Any assignment, pledge, transfer or other disposition, voluntary or involuntary, of the Stock
Option made, or any attachment, execution, garnishment, or lien issued against or placed upon the
Stock Option, except as provided in the Plan, shall be void.

     6. No Shareholder Rights Before Exercise. The Employee or a transferee of the Stock
Option shall have no rights as a shareholder with respect to any shares covered by the Stock Option
until the Employee or transferee has given written notice of exercise, has paid in full for such
shares and, if requested by the Company, has given the representation described in Section 12(a) of
the Plan. No adjustment shall be made for dividends (ordinary or extraordinary, whether in cash,
securities or other property) or distributions of other rights for which the record date is prior
to the date the events set forth above in this Paragraph 6 have occurred.
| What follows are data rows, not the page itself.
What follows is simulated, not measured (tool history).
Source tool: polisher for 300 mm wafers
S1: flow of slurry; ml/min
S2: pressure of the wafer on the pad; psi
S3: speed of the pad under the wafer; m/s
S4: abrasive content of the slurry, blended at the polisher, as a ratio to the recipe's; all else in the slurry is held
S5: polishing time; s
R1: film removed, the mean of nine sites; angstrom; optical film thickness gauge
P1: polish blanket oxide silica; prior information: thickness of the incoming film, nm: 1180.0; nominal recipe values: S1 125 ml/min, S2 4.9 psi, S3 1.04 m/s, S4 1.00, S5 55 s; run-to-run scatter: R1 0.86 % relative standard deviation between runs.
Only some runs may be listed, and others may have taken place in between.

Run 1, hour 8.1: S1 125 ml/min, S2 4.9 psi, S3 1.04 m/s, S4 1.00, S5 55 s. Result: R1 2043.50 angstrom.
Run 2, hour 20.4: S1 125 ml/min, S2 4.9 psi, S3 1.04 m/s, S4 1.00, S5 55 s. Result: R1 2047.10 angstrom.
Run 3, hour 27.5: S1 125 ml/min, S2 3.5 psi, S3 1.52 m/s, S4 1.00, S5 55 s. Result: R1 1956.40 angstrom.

     7. Adjustment in the Event of Change in Stock. In the event of a stock split,
spin-off, or other distribution of stock or property of the Company, or any reorganization (whether
or not such reorganization comes within the definition of such term in Section 368 of the Code),
the number of shares subject to the Stock Option and the exercise price per share shall be
equitably

3

 

adjusted by the Committee as it determines to be appropriate in its sole discretion; provided,
however, that the number of shares subject to the Stock Option shall always be a whole number. In
the event of any other change in corporate capitalization (including, but not limited to, a change
in the number of shares of Common Stock outstanding) or a corporate transaction, such as any
merger, consolidation or separation or any partial or complete liquidation of the Company, the
number and kind of shares subject to the Stock Option and/or the exercise price per share may be
adjusted by the Board or Committee as the Board or Committee may determine to be appropriate in its
sole discretion; provided, however, that the number of shares subject to the Stock Option shall
always be a whole number. The determination of the Board or Committee regarding any adjustment
will be final and conclusive.

     8. Payment of Transfer Taxes, Fees and Other Expenses. The Company agrees to pay any
and all original issue taxes and stock transfer taxes that may be imposed on the issuance of shares
acquired pursuant to exercise of the Stock Option, together with any and all other fees and
expenses necessarily incurred by the Company in connection therewith.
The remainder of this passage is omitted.